From Wikipedia, the free encyclopedia
Horatio is a character from William Shakespeare's play Hamlet. A friend of Prince Hamlet from Wittenberg University, Horatio's origins are unknown, though he is evidently poor  and was present on the battlefield when Hamlet's father defeated 'the ambitious Norway'. Horatio is evidently not directly involved in the intrigue at the Danish court; thus, he makes a good foil or sounding board for Hamlet. He is often not identified as any specific court position, but simply as "friend to Hamlet."
Horatio is Hamlet's most trusted friend, to whom Hamlet reveals all his plans. Several times Hamlet swears his affection to Horatio in a way he does for no other character. Horatio swears himself to secrecy about the ghost and Hamlet's pretense of madness, and conspires with Hamlet to prove Claudius's guilt in the mousetrap play. He is the first to know of Hamlet's return from England, and is with him when he learns of Ophelia's death.
"Horatio, thou art e'en as just a manAs e'er my conversation cop'd withal."
|— Hamlet to Horatio in the play Hamlet|
Not only is Horatio loyal and supportive, but he is also rational. The guards in the opening scene call upon Horatio to bear witness to the presence of the ghost, trusting in his unbiased opinion. Without proof, Horatio is skeptical of the ghost: "Horatio says 'tis but our fantasy,/ And will not let belief take hold of him." The fact that Horatio sees the ghost has been used to refute the theory that the ghost is a figment of Hamlet's imagination.

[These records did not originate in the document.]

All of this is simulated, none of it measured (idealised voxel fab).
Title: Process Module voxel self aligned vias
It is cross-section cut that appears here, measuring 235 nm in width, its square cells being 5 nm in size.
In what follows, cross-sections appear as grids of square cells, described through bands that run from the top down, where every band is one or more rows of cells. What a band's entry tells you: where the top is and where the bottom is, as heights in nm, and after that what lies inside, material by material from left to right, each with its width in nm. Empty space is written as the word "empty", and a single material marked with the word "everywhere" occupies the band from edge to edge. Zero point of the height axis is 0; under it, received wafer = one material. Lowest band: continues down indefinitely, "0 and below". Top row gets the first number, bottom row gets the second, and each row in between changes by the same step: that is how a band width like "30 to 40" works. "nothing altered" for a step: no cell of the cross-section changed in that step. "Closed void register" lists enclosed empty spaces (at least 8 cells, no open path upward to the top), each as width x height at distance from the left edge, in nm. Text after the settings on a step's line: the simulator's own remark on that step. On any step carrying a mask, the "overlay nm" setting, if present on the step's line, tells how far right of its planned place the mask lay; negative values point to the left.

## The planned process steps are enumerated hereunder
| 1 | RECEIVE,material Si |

At the end of the play, Horatio proposes to finish off the poisoned drink which was intended for Hamlet, saying that he is 'more an antique Roman than a Dane', but the dying prince wrestles the cup away from him and bids Horatio to live, help put things right in Denmark; "If thou didst ever hold me in thy heart, / Absent thee from felicity a while, / And in this harsh world draw thy breath in pain / To tell my story." Hamlet's last request creates an interesting parallel between the name Horatio and the Latin orator, meaning "speaker".
Horatio is present through most of the major scenes of the play, but Hamlet is usually the only person to acknowledge that he is present; when other characters address him, they are almost always telling him to leave. He is often in scenes that are usually remembered as soliloquies, such as Hamlet's famous scene with the skull he calls 'Yorick'. Horatio is also present during the mousetrap play, the discovery of Ophelia's madness (though the role of an anonymous gentleman-courtier has been substituted in this scene), Hamlet's display at Ophelia's grave, and the all-important final scene. He is the only major main character to survive all the way to the end of the play.
In performance, the part of Horatio is the only part in the play that can't be doubled, i.e. that can't be played by an actor who also plays another character, since he is present in scenes involving nearly every character.